Frank J. Guarini School of Business Hosts Life Design Workshop
On August 28 and 29, the Frank J. Guarini School of Business hosted the Life Design Workshop, in collaboration with The Ideas Lab, a company specializing in design thinking, innovation, and life design training. The event was part of JCU’s Fall 2024 Orientation Week.
About the Workshop
The program, designed for incoming John Cabot University students, is aimed at helping them effectively plan their JCU experience and beyond, facilitating their integration into the community and setting the foundation for a fulfilling university experience.
The workshop is structured as follows: a one-hour session in the Aula Magna Regina, Guarini Campus, and a final follow-up session at the end of the semester to assess progress, celebrate achievements, and make any necessary adjustments.
The philosophy behind the workshop is to help new students develop a stronger awareness that the academic journey is an important part of forging the young men and women they want to become and to encourage them to explore the multiple opportunities that John Cabot offers for personal and professional growth.
The activities
The activities were carried out under the guidance of workshop facilitators Alessia Anniballo, founder of The Ideas Lab, and JCU marketing Professor Tanja Lanza, an expert in experience design.

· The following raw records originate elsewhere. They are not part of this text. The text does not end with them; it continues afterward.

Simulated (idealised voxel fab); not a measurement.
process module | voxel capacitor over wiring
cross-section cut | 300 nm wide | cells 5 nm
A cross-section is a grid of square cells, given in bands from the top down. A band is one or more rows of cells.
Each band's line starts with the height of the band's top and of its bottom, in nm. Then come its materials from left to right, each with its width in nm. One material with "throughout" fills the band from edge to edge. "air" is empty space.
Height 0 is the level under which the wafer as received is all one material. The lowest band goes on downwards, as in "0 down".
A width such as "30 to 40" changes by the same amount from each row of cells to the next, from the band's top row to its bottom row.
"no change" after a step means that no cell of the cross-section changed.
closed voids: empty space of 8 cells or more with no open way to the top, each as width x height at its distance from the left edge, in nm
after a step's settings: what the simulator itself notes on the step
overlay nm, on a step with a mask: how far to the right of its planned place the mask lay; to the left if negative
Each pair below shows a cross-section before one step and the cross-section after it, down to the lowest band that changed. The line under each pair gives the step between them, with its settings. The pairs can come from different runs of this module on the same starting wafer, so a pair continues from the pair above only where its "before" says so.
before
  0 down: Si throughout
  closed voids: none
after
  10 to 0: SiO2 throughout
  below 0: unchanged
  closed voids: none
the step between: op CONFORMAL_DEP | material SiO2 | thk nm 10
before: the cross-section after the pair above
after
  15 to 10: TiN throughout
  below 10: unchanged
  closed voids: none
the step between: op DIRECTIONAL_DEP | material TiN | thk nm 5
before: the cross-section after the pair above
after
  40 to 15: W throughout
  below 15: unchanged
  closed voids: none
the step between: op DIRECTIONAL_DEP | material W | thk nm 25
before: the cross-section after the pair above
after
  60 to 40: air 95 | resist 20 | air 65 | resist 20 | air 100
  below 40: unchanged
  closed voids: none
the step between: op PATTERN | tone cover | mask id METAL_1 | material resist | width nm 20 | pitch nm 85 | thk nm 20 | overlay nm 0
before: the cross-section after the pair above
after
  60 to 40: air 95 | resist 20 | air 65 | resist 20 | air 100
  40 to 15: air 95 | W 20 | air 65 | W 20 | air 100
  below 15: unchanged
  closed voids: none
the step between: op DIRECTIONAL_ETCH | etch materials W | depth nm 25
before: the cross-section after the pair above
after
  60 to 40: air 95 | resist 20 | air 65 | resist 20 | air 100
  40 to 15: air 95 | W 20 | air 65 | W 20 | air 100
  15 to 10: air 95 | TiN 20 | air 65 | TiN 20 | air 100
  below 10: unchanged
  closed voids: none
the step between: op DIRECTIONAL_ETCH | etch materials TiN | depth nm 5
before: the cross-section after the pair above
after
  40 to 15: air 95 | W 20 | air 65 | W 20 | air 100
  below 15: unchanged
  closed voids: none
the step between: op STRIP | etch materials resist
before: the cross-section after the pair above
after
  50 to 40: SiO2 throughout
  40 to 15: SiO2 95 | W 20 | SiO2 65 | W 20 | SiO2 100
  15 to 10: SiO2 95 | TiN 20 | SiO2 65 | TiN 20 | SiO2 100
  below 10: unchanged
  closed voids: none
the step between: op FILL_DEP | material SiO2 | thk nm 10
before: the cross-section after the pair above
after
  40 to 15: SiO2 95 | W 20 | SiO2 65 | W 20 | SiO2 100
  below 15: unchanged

After sharing her experiences and perspectives, Alessia Anniballo introduced the life design approach, a way to find one’s own path by treating life and career as a problem-solving experiment. This approach includes setting long-term goals, and observing and carrying out experiments, a pattern that was exemplified through several hands-on activities. Throughout the workshop, students were asked to identify their life goals, find like-minded peers, and start to connect their aspirations with the JCU offerings that align with their personal objectives. The workshop concluded with a goal-setting exercise where students committed to specific, actionable objectives for the semester, with a view to reviewing them in the follow-up session planned for November.
Key Takeaways
The feedback provided by students showed that they realized that student life can be an experiment, with goals that can be set at the beginning and modified along the way; that failure and success are part of the process, with success being the result of a meandering, nonlinear path; and, most importantly, that they can define their own success.